Mourners attend the burial of a 19-year-old Oglala Lakota girl on Pine Ridge Reservation, South Dakota, Aug. 17, 2015. (Photo courtesy of Keith Janis)
Mourners attend the burial of a 19-year-old Oglala Lakota girl on Pine Ridge Reservation, South Dakota, Aug. 17, 2015. (Photo courtesy of Keith Janis)

Native Americans have always had a higher suicide rate than non-natives in the U.S., and the number is rising, especially on Pine Ridge Indian Reservation, home of the Oglala Lakota people.

This year alone, more than 100 Pine Ridge youths between the ages of 9 and 24 attempted suicide. At least 19 succeeded, said Keith Janis, a Lakota environmental and political activist whose ancestor rode with the legendary 19th Century Lakota warrior, Crazy Horse.

What drives these children to their own death?

“I think that the number one reason is the extreme poverty and culture of violence that the federal government instituted here, through all the years of oppression and forced assimilation into non-Native culture. Basically just putting us into reservations which make us invisible,” Janis said.

Last February, Janis’s own granddaughter Santana, age 12, hanged herself in a building adjacent to her house.

“It was a horrible, horrible experience,” he said, his voice breaking.

Janis set up a private Facebook group called “Santana House” to function as a virtual suicide response network. He carefully monitors Facebook accounts belonging to Pine Ridge youth, looking for signs of trouble. One suicide, researchers say, can actually prompt others to try to kill themselves, especially where there is sensational media coverage.

Santana Marie Janis, 12, at Pine Ridge Reservation, S.D. Courtesy/Keith Janis.
Santana Marie Janis, 12, at Pine Ridge Reservation, S.D. Courtesy/Keith Janis.

“We see Lakota children really grieving their friends who have killed themselves,” he said. “They will post suicidal thoughts like, ‘See you soon,’ or ‘I’m right behind you.”

When he sees such comments, he alerts adult members of the group whom he calls ‘God’s Angels.' They step in to offer the child messages of hope, love and support.

One day, he hopes to build a real building to shelter Pine Ridge youth at risk.

Life on the ‘Rez’

Pine Ridge is in Shannon County, South Dakota, a hundred miles away from the nearest town, Rapid City, S.D. -- unless you count Whiteclay, Nebraska, population 14, sitting just a few hundred feet over the border from the reservation. Whiteclay’s sole economy depends on selling beer to Pine Ridge residents – to the tune of 4.5 million cans a year.

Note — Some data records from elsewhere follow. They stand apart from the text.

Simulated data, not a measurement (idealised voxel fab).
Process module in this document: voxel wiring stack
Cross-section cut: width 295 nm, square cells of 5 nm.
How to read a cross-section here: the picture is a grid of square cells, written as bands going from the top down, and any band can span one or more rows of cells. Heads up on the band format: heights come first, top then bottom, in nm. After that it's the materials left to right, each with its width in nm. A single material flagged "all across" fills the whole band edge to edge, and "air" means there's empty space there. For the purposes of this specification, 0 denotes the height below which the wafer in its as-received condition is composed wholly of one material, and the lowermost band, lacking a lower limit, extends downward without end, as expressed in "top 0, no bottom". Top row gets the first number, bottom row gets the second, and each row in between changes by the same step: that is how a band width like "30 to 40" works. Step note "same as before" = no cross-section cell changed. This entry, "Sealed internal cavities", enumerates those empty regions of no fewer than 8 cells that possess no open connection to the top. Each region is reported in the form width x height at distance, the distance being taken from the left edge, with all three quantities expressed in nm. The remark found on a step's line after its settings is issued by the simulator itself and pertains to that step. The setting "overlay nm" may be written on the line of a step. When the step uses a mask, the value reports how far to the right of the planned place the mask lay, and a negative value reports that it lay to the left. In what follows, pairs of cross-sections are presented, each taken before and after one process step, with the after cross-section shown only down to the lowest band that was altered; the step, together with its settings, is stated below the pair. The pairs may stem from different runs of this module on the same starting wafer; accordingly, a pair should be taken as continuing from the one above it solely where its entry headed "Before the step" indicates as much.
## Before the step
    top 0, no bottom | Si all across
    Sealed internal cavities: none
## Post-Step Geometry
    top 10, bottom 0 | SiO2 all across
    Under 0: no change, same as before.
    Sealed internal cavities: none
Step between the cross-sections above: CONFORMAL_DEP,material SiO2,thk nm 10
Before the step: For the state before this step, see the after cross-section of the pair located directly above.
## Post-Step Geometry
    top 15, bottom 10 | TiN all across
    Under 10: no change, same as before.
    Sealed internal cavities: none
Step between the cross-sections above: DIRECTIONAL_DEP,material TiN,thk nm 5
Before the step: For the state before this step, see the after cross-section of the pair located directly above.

Forty thousand people live on Pine Ridge, though only a portion of them are actually counted in the official census. That’s because it’s hard to count the homeless or those who live off marked roads.

There’s no industry or commerce on the reservation, which accounts for its 80-90 percent unemployment rate and an average per capita income of $3,000 a year.

“Some people say it’s like a third world country,” said Janis. “I actually think the more correct term would be ‘fourth world,’ because at least the third world nations have other governments and other non-governmental organizations really reaching out to uplift those countries and spawn development.”

Life expectancy on Pine Ridge is the second lowest in the Western Hemisphere. Infant mortality is 300 percent higher than elsewhere in the U.S. The majority of Lakota struggle with alcoholism. More than half of all adults on Pine Ridge suffer from diabetes and related illness.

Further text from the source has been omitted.